CAIT project no.: CAIT-UTC-NC 62
Fiscal Year: 2017/2018
Principal investigator(s): Branislav Dimitrijevic, Ph.D., PI, NJIT; Joyoung Lee, Ph.D., Co-PI, NJIT
Performing organization(s): New Jersey Institute of Technology
Managing organization: Rutgers CAIT
In cooperation with: New Jersey Division of Highway Traffic Safety
Partner project manager: Joseph Weiss
Supported by: USDOT-OST-R
UTC, grant, or agreement no.: DTRT13-G-UTC28
The primary goal of this research is to develop a modeling framework for segment-level crash risk assessment considering roadway geometry characteristics and dynamic parameters affecting the crash risk, including temporal characteristic (e.g., season, day of week, time of day), traffic flow characteristics (e.g., vehicle volume, average speed or travel time), and weather conditions. In developing the model framework, the historical crash data for the State of New Jersey will be analyzed to identify important patterns and statistical significance of various contributing factors. Based on the results of this analysis, different modeling techniques will be considered in order to select the one or a combination of techniques that would yield the best crash risk assessment results. Depending on the initial data analysis, it is possible that the modeling framework will utilize a hybrid approach or ensemble methods, which implement multiple machine learning algorithms to obtain better predictive performance. Ultimately the model developed in this research could be utilized as the bases for a crash prediction decision support system in Advanced Traffic Management Systems (ATMS) and traffic safety strategic planning analytics. These outcomes along with lessons learned will be useful to both research community and practitioners.

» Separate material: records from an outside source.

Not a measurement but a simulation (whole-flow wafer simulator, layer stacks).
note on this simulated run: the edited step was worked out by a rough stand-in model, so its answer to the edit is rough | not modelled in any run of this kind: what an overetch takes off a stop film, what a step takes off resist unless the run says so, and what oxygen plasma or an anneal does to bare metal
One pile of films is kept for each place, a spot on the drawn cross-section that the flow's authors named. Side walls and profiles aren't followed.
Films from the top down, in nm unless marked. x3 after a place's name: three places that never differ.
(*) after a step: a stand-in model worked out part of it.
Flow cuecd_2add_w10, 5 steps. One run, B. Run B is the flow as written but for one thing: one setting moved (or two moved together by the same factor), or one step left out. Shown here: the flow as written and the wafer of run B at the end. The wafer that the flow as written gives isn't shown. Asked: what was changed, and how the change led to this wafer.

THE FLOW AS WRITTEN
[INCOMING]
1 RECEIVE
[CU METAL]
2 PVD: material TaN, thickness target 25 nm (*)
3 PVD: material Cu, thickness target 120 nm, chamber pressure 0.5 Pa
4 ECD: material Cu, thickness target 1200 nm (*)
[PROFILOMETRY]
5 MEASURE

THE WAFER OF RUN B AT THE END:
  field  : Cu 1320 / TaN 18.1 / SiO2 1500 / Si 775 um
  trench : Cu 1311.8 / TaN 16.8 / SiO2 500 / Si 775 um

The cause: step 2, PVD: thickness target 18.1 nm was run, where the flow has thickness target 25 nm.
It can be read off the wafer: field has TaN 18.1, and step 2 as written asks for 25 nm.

The proposed research is expected to result in new insights in developing and calibrating proactive crash risk assessment models. These insights and lessons learned will be useful to both research community and practitioners. Moreover, the documented crash risk modeling framework and the underlying modeling process developed in this research could be replicated, integrated and extended in decision support system and data visualization tools to achieve practical benefits in improving the effectiveness of traffic safety and incident management practices. It is envisioned that this model could be implemented in a pilot deployment for a smaller area network with the main goal of evaluating its performance in a dynamic traffic environment.